So You Want to Start a Business with a Partner

August 28, 2013

This topic is close to my heart as I see people enter into really bad business deals everyday. A huge part of my day job involves mentoring new startup founders, and dealing with the compatibility issues that most people deal with when it comes to running a business.

The fact of the matter is that most people who join or start a company early on don’t put in a lot of thought in their partnerships. I mean why would you if you like working with your friends. Most tech startups, in particular, are normally founded by 2-3 developers who start working on a piece of code and start seeing the potential later on.  On the other hand, I’ve seen really smart people give away 1/2 their company to someone just so they can write them the software. I’m not saying that good developers are easy to come by, be cautious about who you work with.

Here are some of my tips to make sure that you’re in a mutually beneficial partnership even if you’re not working in a startups. 

Partner with someone who has different skills than you do. What I mean by this is find someone who fills in the gaps. Ie- if you’re the operations guy/girl, then partner with a marketing and business development person. Doubling on the same skill set (unless it’s a tech role) early on is a waste of resources.

Determine equity based on responsibility. Just because you entered into a partnership with someone doesn’t mean that you automatically give them 50%. Take a really close look at what you each bring to the table and determine what each role is worth.

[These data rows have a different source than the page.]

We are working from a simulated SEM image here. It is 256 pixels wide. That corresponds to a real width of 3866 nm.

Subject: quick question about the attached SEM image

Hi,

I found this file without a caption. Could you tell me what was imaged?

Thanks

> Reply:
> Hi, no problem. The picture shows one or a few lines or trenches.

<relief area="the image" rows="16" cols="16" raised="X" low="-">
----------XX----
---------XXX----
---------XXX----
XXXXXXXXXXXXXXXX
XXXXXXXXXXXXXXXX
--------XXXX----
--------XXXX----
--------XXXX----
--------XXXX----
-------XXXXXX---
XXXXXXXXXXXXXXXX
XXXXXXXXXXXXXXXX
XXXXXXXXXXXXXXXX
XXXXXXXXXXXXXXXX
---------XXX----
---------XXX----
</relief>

Make it as official as you can. Quickly research any pending copyright or trademark issues before you name your company. There is nothing worse than busting your butt to build a name for yourself and then having to change it later on because of copyright issues. While you may not have the money to register it right away, knowing that you’re not infringing on anyone else’s right is a great boost.

Look into business banking  the moment that money gets involved.  Make sure that you have a separate bank account and that funds can be tracked easily. Having access to a business bank account allows you have more control.

Have a contingency plan. Know what you’re going to do if your products get delayed, or your server breaks down helps delay the panic that sets in.